Amy Ruth’s baking mix is definitely a knit-your-own yogurt product. It’s price mark and availability in Whole Foods (dahling) will exclude the majority- but I picked it up at the allergy show after sampling a very nice bread sample made with it, and was too embarrassed to put it down again after being told the price. I’m an absolute convert to whole grains. They are flavoursome, highly satisfying and very good for you. Amy Ruth’s packs in 4 of them- (‘ancient’ grains nonetheless) although I did have to google what chia was.
I shouldn’t have been surprised, but was a little disappointed on following the link to the Amy Ruth site that all the suggested recipes were a little too faddy for my liking (Goat yogurt? Xylitol?). I have a moral objection to this kind of food fad-ism (apologies to those who genuinely have food intolerances and allergies so need to buy food substitutes beginning with ‘x’)- most people cannot afford nor find these kinds of ingredients (but then if you’ve spent £7 on flour from High Street Ken you’re probably not one of them!). Don’t even get me started on organic. Having braces last year also taught me a valuable lesson in not restricting what you eat any further than you have to! Bravo for the experimentation, but pass me the caster sugar.

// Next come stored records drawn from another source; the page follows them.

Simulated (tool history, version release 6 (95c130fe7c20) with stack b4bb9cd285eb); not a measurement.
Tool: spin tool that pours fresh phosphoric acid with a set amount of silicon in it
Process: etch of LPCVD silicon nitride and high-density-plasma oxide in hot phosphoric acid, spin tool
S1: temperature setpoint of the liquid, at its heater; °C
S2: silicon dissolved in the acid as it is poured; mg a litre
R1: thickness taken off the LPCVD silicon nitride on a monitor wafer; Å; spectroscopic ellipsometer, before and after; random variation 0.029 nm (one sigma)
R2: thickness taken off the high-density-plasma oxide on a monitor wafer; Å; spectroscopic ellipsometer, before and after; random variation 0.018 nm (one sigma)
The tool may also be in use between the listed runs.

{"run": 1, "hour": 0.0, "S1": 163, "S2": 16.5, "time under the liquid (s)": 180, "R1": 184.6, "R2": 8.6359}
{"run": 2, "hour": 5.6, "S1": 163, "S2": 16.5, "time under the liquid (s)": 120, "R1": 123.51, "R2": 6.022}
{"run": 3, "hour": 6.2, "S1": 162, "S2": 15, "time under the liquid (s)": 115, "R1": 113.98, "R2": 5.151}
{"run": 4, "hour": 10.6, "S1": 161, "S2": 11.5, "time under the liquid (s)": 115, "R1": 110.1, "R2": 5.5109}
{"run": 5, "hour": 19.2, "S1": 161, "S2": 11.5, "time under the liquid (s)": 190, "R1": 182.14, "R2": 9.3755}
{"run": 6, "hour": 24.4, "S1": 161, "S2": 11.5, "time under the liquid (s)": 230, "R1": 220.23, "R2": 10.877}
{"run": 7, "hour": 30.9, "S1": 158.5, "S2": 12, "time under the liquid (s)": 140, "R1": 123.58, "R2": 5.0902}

If the world were just, the moral of this story would be ‘and it tasted like health food’, but happily for me, dear reader, Amy Ruth’s mix makes a damn fine muffin. I didn’t have a scoobies where to find Agave Nectar so made a normal muffin recipe from BBC Good Food using some kindly-donated rhubarb from the in-laws. The mix already contains xanthan (cough) gum and baking powder so I took a punt and just substituted the flour directly.
The mix looked pretty- speckled and grainy, and in The Spoon Licking (don’t try this at home) tasted nutty and definitely like whole grains. I was anticipating a dense, veganish (you know- heavy, will probably give you wind, everyone pretends it as good as the real thing) outcome so I was surprised that the muffins emerged well-risen, wonderfully light, very moist and incredibly moreish. Really quite delicious. I added stem ginger and left off the sugary crumble topping in favour of pumpkin seeds (miraculously these transform from bird food to all kinds of nom when roasted). The muffins didn’t brown much, but had a great texture which holds together well. I can’t wait to eat these with vanilla yogurt for breakfast.
GF Nomability: 6/10 – totally nom, but expensive and you’ll have to figure out how to use it if you can’t find the other weird ingredients.
In related news I’ve just polished off a vegan nut roast for tea and it was awesome!